If they didn’t, they wouldn’t be qualifying. The words are in there for a purpose. That purpose needs to be understood, and, if dismissed or overruled, done so on a *substantive * basis. This is the Constitution we’re referring to, a declaration of our basic principles and procedures of government, not a contract whose terms can be parsed away and dismissed if inconvenient.

Then you learned wrong. Minus the dependent clause, the remainder is still grammatical and can be interpreted as having meaning, but that is not the same meaning as if the full sentence is read in its entirety. Dependent clauses exist for a purpose, and I’m quite sure you use them yourself thinking that you’re doing it for a meaning and not “extra fluff”. Dependent clauses add meaning in the same way that adjectives do - are they all “fluff” as well?

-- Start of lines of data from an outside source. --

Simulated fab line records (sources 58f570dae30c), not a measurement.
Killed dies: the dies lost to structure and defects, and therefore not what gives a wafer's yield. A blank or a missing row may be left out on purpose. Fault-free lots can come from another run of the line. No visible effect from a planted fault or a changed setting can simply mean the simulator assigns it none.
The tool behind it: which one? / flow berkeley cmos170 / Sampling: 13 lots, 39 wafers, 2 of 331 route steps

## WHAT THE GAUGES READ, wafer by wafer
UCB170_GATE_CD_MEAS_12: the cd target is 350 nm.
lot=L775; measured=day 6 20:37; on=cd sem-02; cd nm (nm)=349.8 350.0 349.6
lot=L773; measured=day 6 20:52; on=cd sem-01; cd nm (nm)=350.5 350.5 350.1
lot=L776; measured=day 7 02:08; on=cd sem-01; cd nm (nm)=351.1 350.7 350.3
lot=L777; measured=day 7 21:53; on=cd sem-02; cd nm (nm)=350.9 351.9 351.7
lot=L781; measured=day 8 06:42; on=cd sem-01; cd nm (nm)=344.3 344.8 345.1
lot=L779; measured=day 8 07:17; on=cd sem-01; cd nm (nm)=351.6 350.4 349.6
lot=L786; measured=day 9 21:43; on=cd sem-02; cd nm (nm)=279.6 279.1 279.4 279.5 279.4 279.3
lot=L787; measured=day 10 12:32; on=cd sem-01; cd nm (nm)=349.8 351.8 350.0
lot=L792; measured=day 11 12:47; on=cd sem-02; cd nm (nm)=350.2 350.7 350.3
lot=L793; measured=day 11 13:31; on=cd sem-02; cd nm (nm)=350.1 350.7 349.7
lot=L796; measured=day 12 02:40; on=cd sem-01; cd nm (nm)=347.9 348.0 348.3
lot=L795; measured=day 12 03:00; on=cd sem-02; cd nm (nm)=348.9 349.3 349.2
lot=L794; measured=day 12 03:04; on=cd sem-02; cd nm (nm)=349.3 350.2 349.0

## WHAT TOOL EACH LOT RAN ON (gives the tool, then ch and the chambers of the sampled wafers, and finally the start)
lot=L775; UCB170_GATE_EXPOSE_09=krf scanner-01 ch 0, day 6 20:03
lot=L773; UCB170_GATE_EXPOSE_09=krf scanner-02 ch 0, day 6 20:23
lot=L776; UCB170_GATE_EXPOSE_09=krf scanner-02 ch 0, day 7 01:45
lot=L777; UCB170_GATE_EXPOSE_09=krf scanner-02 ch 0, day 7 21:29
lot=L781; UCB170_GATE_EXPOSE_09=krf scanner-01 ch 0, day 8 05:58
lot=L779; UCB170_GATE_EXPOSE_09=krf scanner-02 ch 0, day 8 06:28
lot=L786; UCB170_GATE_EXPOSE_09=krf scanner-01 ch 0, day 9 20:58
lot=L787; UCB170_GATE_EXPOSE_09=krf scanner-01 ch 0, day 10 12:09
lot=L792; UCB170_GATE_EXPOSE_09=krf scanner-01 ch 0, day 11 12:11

My W.A.G. is that the Supreme Court will find a way to sidestep the whole question of whether or not gun possession is a personal, uninfringable right. Possibly by ruling (1). that the Second Amendment was not “incorporated” by later amendments, and therefore refers only to action by the Federal government; and (2). that D.C. is not a state and therefore this is a special case that will not set precedent on the rest of the US.

DC being federal territory means the entire Constitution appllies to it without resorting to “incorporation” arguments at all.

Taking this particular case means Roberts, Alito, and Scalia can sidestep the *states’-rights * question. Their apparent purpose is to establish the personal-right interpretation, not sidestep it, and to do so without distraction by side issues - that’s the beauty of this case, its reason for being.

Elvis, there is truth in what you say, but not the one you seem to be drawing from it. In Federalist times, the militia was the citizenry at arms. Most people of mans or living rurally had a gun or guns for what use they needed to make of one, which would vary depending on where you lived, from recreational for-food hunting outside and by inhabitants of the larger cities to defense against wild animals and outlaws in the more frontier-y areas. This male citizenry, armed and able quickly to come together to resist invasion or domineering, comprised the militia.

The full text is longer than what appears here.